It's the fourth instalment of the Bank of England's Super Thursday today, and traders, wonks and campaigners are pumped for some fireworks from the Old Lady at lunchtime today.
At 12pm, the Bank will unveil not only the latest decision of the rate-setting monetary policy committee (MPC), but the minutes from that meeting and its quarterly Inflation Report in a triple-dose of central bank action.
Shadow MPC: We back the Bank on "wait and see" approach
Here are five things to look out for when Carney and co treat us to a snapshot of their latest thinking.
1. A rate hike?
The Bank effectively admitted in the minutes of its meeting last month that interest rates aren't going anywhere until after the EU referendum.
While once upon a time it was believed that the only way was up for the Bank – financial markets now put the chance of a rate cut by the end of the year at close to 40 per cent.
2. A unanimous vote?
The nine-strong MPC have been on the same side for the past three months, with all of them voting to hold interest rates.
Ian McCafferty was the most recent member to break ranks – voting for a rate rise until January. He signalled in a speech recently that he will hold off voting for an increase until he is more sure of the UK economy – and inflation's – upward trajectory.
Without McCafferty to play the hawk, the MPC may still lose its united front this month. Scotiabank analysts said there was around a 50 per cent chance that somebody on the committee votes to cut rates, given the fact inflation is still running at only 0.5 per cent, wage growth has slowed and a number of economic indicators are running at their lowest level in years.
3. Dodgy forecasts
Six months ago the Bank thought the UK economy would grow by 2.5 per cent this year. In February, it cut that outlook to 2.2 per cent. Today, it is expected to revise its forecasts once more – pencilling in two per cent growth in the market-moving Inflation Report.
That would bring the Bank in line with the Office for Budget Responsibility and the International Monetary Fund.
However, expect the Bank to be even more cautious in how it presents these forecasts. The Bank will be producing its forecasts based on the assumption that the status quo prevails – i.e. Britian votes to remain in the European Union.
Read more: Bank steps up warnings on Brexit
But some of the factors which go in to producing its model are at least partially pricing in a Brexit. For instance, nobody expects the exchange rate to be the same on 23 June as it is on 24 June – it will move one way or another and this will affect the UK economy.
"The risk of a Brexit will affect the forecasts indirectly, most obviously through the MPC's assumption about the pound," Capital Economics' Vicky Redwood said.
"Brexit risk will also be incorporated via the market implied path of interest rates which underpins the forecasts," she added.
While markets can hedge and strike a balance between what they think the most likely, for the Bank's forecasts, it is impossible to strip out or isolate how much Brexit has already affected the UK economy, and how much these trends would accelerate or subside in the event of a vote to stay or go.

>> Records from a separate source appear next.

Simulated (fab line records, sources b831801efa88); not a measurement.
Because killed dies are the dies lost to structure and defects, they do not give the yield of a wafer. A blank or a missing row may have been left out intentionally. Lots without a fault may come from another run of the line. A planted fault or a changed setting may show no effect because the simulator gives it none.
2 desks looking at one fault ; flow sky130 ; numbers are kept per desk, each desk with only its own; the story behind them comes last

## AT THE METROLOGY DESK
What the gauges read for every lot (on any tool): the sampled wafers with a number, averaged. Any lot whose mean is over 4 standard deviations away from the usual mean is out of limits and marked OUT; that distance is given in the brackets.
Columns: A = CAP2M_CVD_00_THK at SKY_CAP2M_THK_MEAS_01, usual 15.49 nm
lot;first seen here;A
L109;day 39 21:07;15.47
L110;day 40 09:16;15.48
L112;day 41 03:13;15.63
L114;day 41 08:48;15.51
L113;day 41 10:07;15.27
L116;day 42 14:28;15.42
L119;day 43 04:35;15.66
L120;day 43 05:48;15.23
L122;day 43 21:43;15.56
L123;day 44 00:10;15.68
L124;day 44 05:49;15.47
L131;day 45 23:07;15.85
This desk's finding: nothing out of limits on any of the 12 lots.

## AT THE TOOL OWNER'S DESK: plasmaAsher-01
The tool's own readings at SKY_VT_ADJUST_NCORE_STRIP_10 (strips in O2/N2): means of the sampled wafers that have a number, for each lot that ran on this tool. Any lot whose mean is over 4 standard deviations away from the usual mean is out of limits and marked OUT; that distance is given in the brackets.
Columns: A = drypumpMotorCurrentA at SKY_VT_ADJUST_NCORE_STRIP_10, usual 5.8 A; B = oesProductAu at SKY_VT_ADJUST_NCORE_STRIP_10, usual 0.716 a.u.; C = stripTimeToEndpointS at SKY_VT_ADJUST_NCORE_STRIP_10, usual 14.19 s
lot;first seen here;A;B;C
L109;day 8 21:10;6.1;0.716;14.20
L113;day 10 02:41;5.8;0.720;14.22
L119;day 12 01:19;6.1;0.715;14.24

"So how will the MPC deal with this complication?" Redwood asked. "It could try to strip out the Brexit effects from its market forecasts. But it is impossible to quantify them. And the MPC did not do this in similar situations in the past."
In effect, the forecasts will end up being a strange mid-point that will probably never occur.
4. A message to markets
More interesting, perhaps, than the growth forecasts, is how the Bank of England will address its problem of communication. In short, the Bank thinks markets are too dovish on its expectations for the first rate hike.
Markets aren't fully pricing in the first rise in interest rates until 2019. But the Bank of England expects inflation to be back above its two per cent target by then. This means either the Bank is too optimistic about future inflation, the markets are too pessimistic or – like with growth forecasts – the markets have partially adjusted to take account of the Brexit uncertainty.
Read more: The MPC is a master of inaction
Carney is likely to use his press conference both to stress the weakness in the Bank's assumptions and to reassert that the rate-setters think rates will be going up a little quicker than the markets. Though, by historic standards, the ascent will be at a snail's pace.
5. Bigging up Brexit
For someone who wears the expression of a man who would rather talk about anything else, Mark Carney has a surprisingly common habit of getting stuck in to the Brexit debate.
The Inflation Report is the Bank's set-piece event. And today is the final one before the referendum, so expect Brexit to form a big part of the analysis.
Carney has ruled out being drawn into counterfactuals and won't play the game of putting numbers on how the economy will fare outside of the EU. But he will certainly point out how he believes uncertainty in the run-up to the vote is hurting the UK economy.